Statement by the Republic of Maldives

on behalf of the Alliance of Small Island States

ECOSOC Operational Activities Segment

23 February 2016


Panel 4: Organisational Arrangements: How to strengthen inter-agency collaboration in organizational presence at country, sub-regional and regional levels?

Mr. Chairman, Excellencies, Distinguished Colleagues,

1. I am honoured to speak on behalf of the Alliance of Small Island States (AOSIS). We align our statement with those delivered by the Permanent Representative of Thailand on behalf of the Group of 77 and China.

2. I would like to start by thanking Her Excellency, Ms. Rossana Guevara, for her remarks, and further welcome the ideas presented by the moderator and esteemed panel. Effective inter-agency collaboration at the country, sub-regional and regional levels is critical to implementing the 2030 Agenda, as well as our other agreed frameworks, including the SAMOA Pathway.

3. The SAMOA Pathway, explicitly asked the UN system to improve inter and intra-regional cooperation and collaboration among SIDS, including in the context of institutional mechanisms and capacity building. Resident Coordinators in different regions and within regions must in our view talk to each other, so that lessons could be learnt and best practices studied. As put to the panel of Heads of Funds and Programmes yesterday, we would like to hear how current models of service delivery in SIDS deliver on this mandate. And what institutional mechanisms have been put in place to improve coordination.

4. Coordination between different UN entities, particularly from the perspective of country level operation, is an ongoing challenge. Many small states experience uncoordinated efforts from the different UN entities. SIDS report examples of experiencing multiple visits from different organizations who could perhaps be coordinated in the future, both to better direct funding and to improve coherence in implementation and reporting.

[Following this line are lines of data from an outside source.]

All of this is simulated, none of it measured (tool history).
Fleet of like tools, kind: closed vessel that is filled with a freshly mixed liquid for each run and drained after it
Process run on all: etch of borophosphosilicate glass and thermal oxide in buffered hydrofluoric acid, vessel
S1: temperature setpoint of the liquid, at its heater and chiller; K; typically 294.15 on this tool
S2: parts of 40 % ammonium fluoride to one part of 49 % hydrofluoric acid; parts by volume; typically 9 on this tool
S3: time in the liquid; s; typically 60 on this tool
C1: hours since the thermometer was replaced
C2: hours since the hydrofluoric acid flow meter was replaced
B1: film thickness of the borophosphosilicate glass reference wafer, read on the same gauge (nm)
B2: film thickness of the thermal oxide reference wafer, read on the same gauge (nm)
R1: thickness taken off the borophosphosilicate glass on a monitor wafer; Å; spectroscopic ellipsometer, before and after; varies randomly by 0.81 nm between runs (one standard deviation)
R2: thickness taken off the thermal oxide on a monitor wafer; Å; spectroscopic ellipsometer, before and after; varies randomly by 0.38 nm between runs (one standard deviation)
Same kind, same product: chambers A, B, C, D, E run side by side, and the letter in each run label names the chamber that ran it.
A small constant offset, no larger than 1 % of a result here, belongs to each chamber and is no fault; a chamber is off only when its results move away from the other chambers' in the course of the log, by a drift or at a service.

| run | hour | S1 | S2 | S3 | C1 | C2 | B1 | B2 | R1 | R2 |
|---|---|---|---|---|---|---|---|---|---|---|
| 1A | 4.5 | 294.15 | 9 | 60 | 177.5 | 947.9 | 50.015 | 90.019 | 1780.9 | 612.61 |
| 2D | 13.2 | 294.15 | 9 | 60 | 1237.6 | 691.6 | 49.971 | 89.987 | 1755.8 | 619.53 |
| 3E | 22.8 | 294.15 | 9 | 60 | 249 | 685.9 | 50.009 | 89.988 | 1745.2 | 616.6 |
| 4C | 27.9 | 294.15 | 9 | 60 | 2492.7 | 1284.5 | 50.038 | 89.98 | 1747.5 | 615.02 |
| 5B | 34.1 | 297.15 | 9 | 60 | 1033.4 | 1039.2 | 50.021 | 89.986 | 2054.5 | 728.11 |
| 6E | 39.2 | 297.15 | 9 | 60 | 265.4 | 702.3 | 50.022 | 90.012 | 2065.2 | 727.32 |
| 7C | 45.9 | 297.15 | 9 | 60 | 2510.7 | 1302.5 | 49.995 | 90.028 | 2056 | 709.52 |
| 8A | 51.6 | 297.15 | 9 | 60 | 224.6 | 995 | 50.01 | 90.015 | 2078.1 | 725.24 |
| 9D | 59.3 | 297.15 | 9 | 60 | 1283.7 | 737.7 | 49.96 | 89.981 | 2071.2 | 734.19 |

5. As we mentioned yesterday in the dialogue with the Heads of Funds and Programmes, SIDS countries have presented unique opportunities for service delivery. Firstly, SIDS are often served through multi-country offices. However, local offices are staffed with those that are unfamiliar with the UN system. In this context we continue to highlight the need for capacity building at the national level. Secondly, SIDS are testing grounds for single multi-country UNDAFs. However, it is reported that programme counries and the entities of the UN system perceive them to be less useful. We need to reflect on this model of service delivery, and once again ask for the panel's perspectives int his regard, especially in the context of increased mandates to the national level.

6. In conclusion, the UN development system can more effectively and efficiently deliver support to programme countries through more impactful and actionable coordination and improved communication between the different entities and the country and regional level offices.

With these brief remarks from the SIDS experience on the ground, I thank you.